If a book has the words “Barbara Metzger” on it, I have bought it, and it will stay in my Keeper Vault until the end of eternity.
What makes me such a rabid devotee of her traditional Regencies?
First, it’s the humor. I love humorous books. I can tolerate a dash of angst now and then in my reading repertoire, but it’s like eating Brussels sprouts or broccoli. I know it’s good for me to try things I’m not big on every once in a while. However, I want my reading to deflect real-life problems, not reflect them.
I can always count on Ms. Metzger’s books to distract me from the world’s insanity with her Regency-flavored brand of crazy hijinks. Some may consider her stories a bit over-the-top, but she writes them with a giddy delight that is impossible to resist.
I also love Ms. Metzger’s clever wordplay. It seems clear to me she’s having a ball writing these stories, reveling in the witty banter between her characters, and giving her narrative an exuberant twist. There’s often a little wink to the reader, letting us in on the inside joke while she points out the absurdities of Regency society and humanity in general.
And Ms. Metzger can make me misty-eyed at least once in each book, which is an admirable feat considering these are comedies of the highest order. Still, she manages a poignant moment that always has me reaching for my lace-edged monogrammed lawn handkerchief, even while I’m marveling at how such a thing is possible after all the belly laughs I’ve just experienced.
I’ve recently indulged in a re-read of several classic Metzger Regency stories that I’ve owned, and treasured, since their initial release (way back in the 20th century). So far I’ve read An Affair of Interest and Lady in Green, with Christmas Wishes and An Enchanted Affair next in the queue. I’ve temporarily misplaced The Luck of the Devil, but I’m not panicking. Yet.
While each book is as charming as ever, my favorite remains A Loyal Companion, and somehow it’s gotten even better since the first time I read it.
On the surface it’s a simple story of Sonia, a headstrong miss who is sent to London to find a husband, and Darius, the scandalous, disgraced soldier she falls in love with despite her chaperone’s efforts. But what sets this story apart is the dog, Fitz, and his keen observations in each chapter about helping Sonia find true love. It seems like a gimmick, and it is, but in the hands of a master, it is also brilliant.
Fitz is a mutt who has been Sonia’s companion since he was a puppy. He accompanies her to London, and does his dogged best to help her find a husband. When Sonia says she wants someone with a nice smile who smells good, Fitz drags home the butcher’s delivery boy. Oops.
After that disaster, Fitz realizes he has much to learn, yet he is aghast at what he discovers about human mating rituals:
Of all the courtship rituals I have studied, the London Season sounds the most bizarre. My information comes from Muffy, the greatest feline impersonator of my experience. I have seen that cat portray a snowdrift, a dish towel, and a tea cozy. Such virtuosity!

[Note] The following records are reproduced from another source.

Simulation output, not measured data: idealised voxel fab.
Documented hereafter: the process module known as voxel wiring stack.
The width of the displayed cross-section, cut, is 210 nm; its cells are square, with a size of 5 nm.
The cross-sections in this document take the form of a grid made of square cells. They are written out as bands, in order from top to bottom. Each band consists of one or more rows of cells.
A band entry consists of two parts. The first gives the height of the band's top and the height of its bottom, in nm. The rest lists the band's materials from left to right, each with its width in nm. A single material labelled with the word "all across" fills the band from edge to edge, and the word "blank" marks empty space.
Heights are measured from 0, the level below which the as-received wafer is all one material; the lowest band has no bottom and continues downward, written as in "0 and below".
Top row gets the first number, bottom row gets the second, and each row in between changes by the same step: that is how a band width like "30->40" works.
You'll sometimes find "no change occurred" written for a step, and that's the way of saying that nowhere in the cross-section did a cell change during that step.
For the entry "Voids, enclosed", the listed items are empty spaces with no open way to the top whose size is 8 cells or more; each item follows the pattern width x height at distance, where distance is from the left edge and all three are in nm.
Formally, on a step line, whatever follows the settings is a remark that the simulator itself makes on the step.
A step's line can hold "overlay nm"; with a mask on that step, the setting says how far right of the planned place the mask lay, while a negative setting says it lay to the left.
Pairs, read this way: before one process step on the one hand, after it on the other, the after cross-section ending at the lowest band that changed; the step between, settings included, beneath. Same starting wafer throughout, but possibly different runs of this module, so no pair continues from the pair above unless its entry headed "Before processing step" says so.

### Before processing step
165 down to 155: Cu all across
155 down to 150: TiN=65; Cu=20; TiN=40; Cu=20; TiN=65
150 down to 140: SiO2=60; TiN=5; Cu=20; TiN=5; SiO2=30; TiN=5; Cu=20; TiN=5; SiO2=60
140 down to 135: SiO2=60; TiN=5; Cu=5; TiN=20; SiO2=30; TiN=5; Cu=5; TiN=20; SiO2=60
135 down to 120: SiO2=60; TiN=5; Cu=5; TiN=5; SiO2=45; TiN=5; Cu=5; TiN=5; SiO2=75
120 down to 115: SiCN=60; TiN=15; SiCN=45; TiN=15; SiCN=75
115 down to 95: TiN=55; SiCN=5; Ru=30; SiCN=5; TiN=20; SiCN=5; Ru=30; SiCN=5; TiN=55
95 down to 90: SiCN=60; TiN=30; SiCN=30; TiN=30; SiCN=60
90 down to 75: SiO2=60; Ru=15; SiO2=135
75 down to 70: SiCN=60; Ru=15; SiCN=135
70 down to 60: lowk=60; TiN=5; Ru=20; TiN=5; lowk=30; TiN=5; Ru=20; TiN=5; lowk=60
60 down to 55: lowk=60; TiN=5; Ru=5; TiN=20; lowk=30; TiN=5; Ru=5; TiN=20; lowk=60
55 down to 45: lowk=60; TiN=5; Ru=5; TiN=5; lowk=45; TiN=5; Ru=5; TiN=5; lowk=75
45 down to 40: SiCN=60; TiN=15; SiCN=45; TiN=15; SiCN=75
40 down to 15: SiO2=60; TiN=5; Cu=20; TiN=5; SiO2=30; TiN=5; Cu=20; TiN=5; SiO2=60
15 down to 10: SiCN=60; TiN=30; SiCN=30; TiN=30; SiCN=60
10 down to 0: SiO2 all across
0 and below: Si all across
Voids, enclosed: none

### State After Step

According to Muffy. . .human persons’ mating behavior seems contrary to nature.
For one thing, the proper breeding age is arbitrarily set—by a committee, mind you—regardless of individual maturation. Then all of those selected (debutantes) to meet the most eligible males (catches) are herded together (the Marriage Mart) and dressed alike. In white, no less. The brightest colors, the most sparkly jewels, the finest plumage, are reserved for those who already have a mate! If a female loses her mate, she is forced to wear darkest black, even if she wishes to encourage another male.
In many species, the males fight for the females. Muffy says the London gentlemen often participate in fisticuffs, swordwork and marksmanship contests, even hold races. But the young women are not permitted to view these activities, or the unclad males, so how can they select the mate who is strongest, fittest, fastest, best able to protect them and their children? The debutantes are not permitted to be alone with the men, no, not even to dance more than twice in an evening with the same partner. How can they make a proper choice? No wonder they have so many ugly babies.
Fitz is an integral part to the budding romance, even willing to play canis ex machina whenever needed. When his efforts are thwarted, his exasperation is clear when he exclaims, “for barking out loud”. And in one of those hilarious “wink, wink” moments, Fitz details the difficulty of critiquing the poems of his friend Tippy the turnspit dog, and the necessity of writing what you know.
This story is but one of many wonderful Regencies penned by Ms. Metzger. Reading it is guaranteed to brighten your day, and make you wish you had your own matchmaking mutt.